[PATCH, take 2] Linear-time/space rename logic (exact renames only)

Linus Torvalds <torvalds@xxxxxxxxxxxxxxxxxxxx> · Mon, 22 Oct 2007 10:29:16 -0700 (PDT)

Ok, as some people notices, there were a few bugs in the previous patch. I 
didn't free the hashes correctly (stupid) and the Makefile had "hash.o" 
instead of "hash.h".

But more importantly, my "testing" had been totally broken, because I had 
forgotten to actually move the rename limiting code to after the exact 
rename phase, so when I tested the 100,000 file rename, almost none of the 
new code triggered, so my performance testing was totally bogus.

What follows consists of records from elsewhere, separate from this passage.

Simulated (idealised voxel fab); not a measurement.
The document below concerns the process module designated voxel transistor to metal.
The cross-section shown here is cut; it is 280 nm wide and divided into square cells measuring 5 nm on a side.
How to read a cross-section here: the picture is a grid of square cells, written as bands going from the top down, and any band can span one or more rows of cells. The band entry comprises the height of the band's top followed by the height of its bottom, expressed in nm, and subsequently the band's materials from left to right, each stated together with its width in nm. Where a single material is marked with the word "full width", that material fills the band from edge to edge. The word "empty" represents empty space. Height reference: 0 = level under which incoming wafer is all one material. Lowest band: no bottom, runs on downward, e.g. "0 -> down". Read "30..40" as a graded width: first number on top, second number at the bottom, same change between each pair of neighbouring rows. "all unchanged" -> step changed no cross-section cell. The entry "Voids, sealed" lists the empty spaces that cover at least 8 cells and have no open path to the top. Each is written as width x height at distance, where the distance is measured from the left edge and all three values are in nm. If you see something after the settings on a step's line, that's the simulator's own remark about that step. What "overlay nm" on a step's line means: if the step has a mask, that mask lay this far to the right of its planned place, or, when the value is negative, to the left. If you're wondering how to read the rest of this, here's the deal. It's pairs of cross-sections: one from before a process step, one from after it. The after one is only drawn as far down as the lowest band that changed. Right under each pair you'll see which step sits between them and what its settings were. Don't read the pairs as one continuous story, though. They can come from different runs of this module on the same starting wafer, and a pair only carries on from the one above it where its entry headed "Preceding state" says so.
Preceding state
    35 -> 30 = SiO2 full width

When fixing that, I noticed that while my new exact rename detection was 
essentially instantaneous, there were some O(n*m) effects in the generic 
diff code from the extremely stupid way we handled the "was it a copy or a 
rename" issue.

To fix that, I just made the "was the path used by a rename" be a counter 
instead of a single "it was used"

With that in place, I could actually time the rename detection of 100,000 
files in my big-rename test repository. This is what it looks like when 
you rename a hundred thousand files:

	[torvalds@woody big-rename]$ time ~/git/git show -C | wc -l
	400006

	real    0m2.675s
	user    0m2.148s
	sys     0m0.540s

(each renamed file is 4 lines: they looks like

	diff --git a/really-big-dir/file-1-1-1-1-1 b/moved-big-dir/file-1-1-1-1-1
	similarity index 100%
	rename from really-big-dir/file-1-1-1-1-1
	rename to moved-big-dir/file-1-1-1-1-1

and the extra six lines is from a one-liner commit message and all the 
commit information and spacing).

So two seconds to do that exact rename detection.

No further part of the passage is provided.